From mboxrd@z Thu Jan  1 00:00:00 1970
Return-Path: <linux-kernel-owner@vger.kernel.org>
Received: (majordomo@vger.kernel.org) by vger.kernel.org via listexpand
	id S2992443AbcB0NNq (ORCPT <rfc822;w@1wt.eu>);
	Sat, 27 Feb 2016 08:13:46 -0500
Received: from mail.skyhub.de ([78.46.96.112]:51136 "EHLO mail.skyhub.de"
	rhost-flags-OK-OK-OK-OK) by vger.kernel.org with ESMTP
	id S1756241AbcB0NNp (ORCPT <rfc822;linux-kernel@vger.kernel.org>);
	Sat, 27 Feb 2016 08:13:45 -0500
Date: Sat, 27 Feb 2016 14:13:37 +0100
From: Borislav Petkov <bp@alien8.de>
To: Ingo Molnar <mingo@kernel.org>
Cc: kernel test robot <ying.huang@linux.intel.com>,
        Andy Lutomirski <luto@kernel.org>, lkp@01.org,
        LKML <linux-kernel@vger.kernel.org>,
        yu-cheng yu <yu-cheng.yu@intel.com>,
        Thomas Gleixner <tglx@linutronix.de>,
        Sai Praneeth Prakhya <sai.praneeth.prakhya@intel.com>,
        Rik van Riel <riel@redhat.com>,
        Quentin Casasnovas <quentin.casasnovas@oracle.com>,
        Peter Zijlstra <peterz@infradead.org>, Oleg Nesterov <oleg@redhat.com>,
        Linus Torvalds <torvalds@linux-foundation.org>,
        "H. Peter Anvin" <hpa@zytor.com>, Fenghua Yu <fenghua.yu@intel.com>,
        Dave Hansen <dave.hansen@linux.intel.com>,
        Andy Lutomirski <luto@amacapital.net>
Subject: Re: [lkp] [x86/fpu] 58122bf1d8: WARNING: CPU: 0 PID: 1 at
 arch/x86/include/asm/fpu/internal.h:529 fpu__restore+0x28f/0x9ab()
Message-ID: <20160227131337.GB5261@pd.tnic>
References: <87d1rk9str.fsf@yhuang-dev.intel.com>
 <20160226074940.GA28911@pd.tnic>
 <20160227120211.GA25164@gmail.com>
MIME-Version: 1.0
Content-Type: text/plain; charset=utf-8
Content-Disposition: inline
In-Reply-To: <20160227120211.GA25164@gmail.com>
User-Agent: Mutt/1.5.24 (2015-08-30)
Sender: linux-kernel-owner@vger.kernel.org
List-ID: <linux-kernel.vger.kernel.org>
X-Mailing-List: linux-kernel@vger.kernel.org

On Sat, Feb 27, 2016 at 01:02:11PM +0100, Ingo Molnar wrote:
> So I'm wondering, why did this commit:
> 
>   58122bf1d856 x86/fpu: Default eagerfpu=on on all CPUs
> 

Hmm, so looking at switch_fpu_prepare():

        /*
         * If the task has used the math, pre-load the FPU on xsave processors
         * or if the past 5 consecutive context-switches used math.
         */
        fpu.preload = static_cpu_has(X86_FEATURE_FPU) &&
                      new_fpu->fpstate_active &&
                      (use_eager_fpu() || new_fpu->counter > 5);
		       ^^^^^^^^^^^^^^

and later:

        if (old_fpu->fpregs_active) {

		...

                /* Don't change CR0.TS if we just switch! */
                if (fpu.preload) {
			...
                        __fpregs_activate(new_fpu);


so I can see a possible link between 58122bf1d856 and what we're seeing.
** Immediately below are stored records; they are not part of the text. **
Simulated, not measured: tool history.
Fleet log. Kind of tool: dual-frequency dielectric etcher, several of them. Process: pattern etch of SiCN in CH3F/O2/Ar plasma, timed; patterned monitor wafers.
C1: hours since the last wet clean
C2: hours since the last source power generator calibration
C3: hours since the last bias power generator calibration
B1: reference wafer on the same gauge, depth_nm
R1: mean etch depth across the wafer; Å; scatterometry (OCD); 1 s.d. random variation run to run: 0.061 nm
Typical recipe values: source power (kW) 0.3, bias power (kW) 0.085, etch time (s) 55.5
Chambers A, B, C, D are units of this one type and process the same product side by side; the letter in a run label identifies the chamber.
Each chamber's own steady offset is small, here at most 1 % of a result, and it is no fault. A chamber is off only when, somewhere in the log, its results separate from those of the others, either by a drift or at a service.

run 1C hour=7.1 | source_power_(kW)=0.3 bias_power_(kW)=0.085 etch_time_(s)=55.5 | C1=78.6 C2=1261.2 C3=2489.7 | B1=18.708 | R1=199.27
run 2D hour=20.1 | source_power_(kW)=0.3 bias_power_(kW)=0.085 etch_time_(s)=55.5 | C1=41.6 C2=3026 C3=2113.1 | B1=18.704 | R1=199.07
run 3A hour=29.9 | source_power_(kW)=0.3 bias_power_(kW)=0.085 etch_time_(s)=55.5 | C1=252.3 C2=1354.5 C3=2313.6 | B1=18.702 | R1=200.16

But as I've told you offlist, I couldn't confirm that this commit was
the culprit due to my simulated reproducer. So I'm thinking the 0day
guys have a more reliable one.

> trigger the warning, while it never triggered on CPUs that were already 
> eagerfpu=on for years?

That I can't explain... yet.

FWIW, the one time splat I saw, happened on an IVB machine on 32-bit
which has always been eagerfpu=on.

> There must be something we are still missing I think.

Yeah.

-- 
Regards/Gruss,
    Boris.

ECO tip #101: Trim your mails when you reply.